`Brokedown Palace Brokedown Palace

Review: When best pals Alice (Claire Danes) and Darlene (Kate Beckinsale) panic over a single cockroach crawling through their Bangkok hotel room, you just know that "Brokedown Palace" is heading toward a scene with a whole lot of bugs. It's that kind of movie--so predictable that you keep waiting for the next inevitable moment.

Will that hunky blond Australian dude (Daniel Lapaine) whom they meet on their vacation prove too good to be true? Will jealousy blossom between the friends? Will Thai police discover a couple of kilos of heroin in their luggage? Will the girls wind up locked away for an outrageous number of years in a nasty-stinky Third World jail?

Yep, yep, yep and yep. As you tick off plot points, you may start to wonder what audience the filmmakers thought they were serving. What untapped demographic is out there aching to watch talented young actresses choke down rotting soup and sweat in a maximum-security pit? Unbearably high-minded, the movie doesn't even have the B-movie juice of an old babes-behind-bars melodrama.

The flick's main spark comes from Bill Pullman, redeeming his comatose performance in "Lake Placid." He plays "Yankee Hank," an ambulance-chasing lawyer who takes on the girls' case, for a price. (His ingratiating, oily performance is a reminder of what a good sleazeball he makes, as in "The Last Seduction.") Lou Diamond Phillips also has some nice scenes as a sardonic U.S. drug agent very well-versed in Bangkok's shadier political alliances.

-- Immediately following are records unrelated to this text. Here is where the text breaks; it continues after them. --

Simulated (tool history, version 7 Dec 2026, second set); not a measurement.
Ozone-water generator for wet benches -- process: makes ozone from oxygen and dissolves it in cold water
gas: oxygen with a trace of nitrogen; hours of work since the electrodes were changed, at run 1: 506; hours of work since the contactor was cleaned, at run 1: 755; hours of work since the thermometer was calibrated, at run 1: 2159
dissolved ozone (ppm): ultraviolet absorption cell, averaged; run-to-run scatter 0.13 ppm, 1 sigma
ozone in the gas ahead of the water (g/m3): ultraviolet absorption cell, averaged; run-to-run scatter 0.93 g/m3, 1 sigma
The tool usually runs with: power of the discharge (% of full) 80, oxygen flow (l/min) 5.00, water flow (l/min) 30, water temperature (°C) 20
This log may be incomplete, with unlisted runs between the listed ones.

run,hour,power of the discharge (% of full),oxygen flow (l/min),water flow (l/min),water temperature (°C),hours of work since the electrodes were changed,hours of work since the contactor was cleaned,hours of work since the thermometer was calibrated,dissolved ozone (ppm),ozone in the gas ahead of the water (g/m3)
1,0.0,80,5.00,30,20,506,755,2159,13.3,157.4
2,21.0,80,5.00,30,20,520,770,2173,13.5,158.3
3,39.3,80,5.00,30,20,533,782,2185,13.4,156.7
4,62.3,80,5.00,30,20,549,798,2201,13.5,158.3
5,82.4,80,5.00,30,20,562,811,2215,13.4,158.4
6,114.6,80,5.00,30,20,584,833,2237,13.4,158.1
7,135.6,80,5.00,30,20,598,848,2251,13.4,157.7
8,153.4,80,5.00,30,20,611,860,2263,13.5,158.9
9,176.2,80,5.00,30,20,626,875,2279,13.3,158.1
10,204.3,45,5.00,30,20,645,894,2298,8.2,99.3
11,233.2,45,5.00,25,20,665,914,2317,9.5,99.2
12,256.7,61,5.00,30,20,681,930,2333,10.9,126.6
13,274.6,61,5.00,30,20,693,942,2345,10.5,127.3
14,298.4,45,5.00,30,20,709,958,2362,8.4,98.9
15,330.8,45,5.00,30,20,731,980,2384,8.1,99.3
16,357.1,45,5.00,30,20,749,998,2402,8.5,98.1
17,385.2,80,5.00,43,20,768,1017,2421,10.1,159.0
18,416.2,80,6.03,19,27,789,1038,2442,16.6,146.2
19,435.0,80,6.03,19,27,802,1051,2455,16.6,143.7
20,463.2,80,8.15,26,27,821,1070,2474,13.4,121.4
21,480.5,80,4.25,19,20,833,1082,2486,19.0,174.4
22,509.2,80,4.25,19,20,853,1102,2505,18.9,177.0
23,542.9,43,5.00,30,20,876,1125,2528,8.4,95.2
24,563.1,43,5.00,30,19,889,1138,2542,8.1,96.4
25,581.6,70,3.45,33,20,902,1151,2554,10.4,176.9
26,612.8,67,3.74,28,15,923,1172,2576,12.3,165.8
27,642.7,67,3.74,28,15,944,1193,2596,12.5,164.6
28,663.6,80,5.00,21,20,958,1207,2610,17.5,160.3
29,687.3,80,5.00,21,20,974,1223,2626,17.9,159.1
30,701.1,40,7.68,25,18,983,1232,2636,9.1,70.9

Director Jonathan Kaplan, with "The Accused" and "Love Field" on his resume, continues his streak of unbalanced movies distinguished by their lead actresses' performances. Brit Beckinsale makes a convincing American and turns in strong work. But the showier role goes to Danes, as the hothead of the pair. David Arata's script makes a big deal over the question of Alice's innocence--did she or didn't she know about the drugs in her bag? But when the girls are facing four decades of jail time, that seems a trivial point of debate to hang a movie on.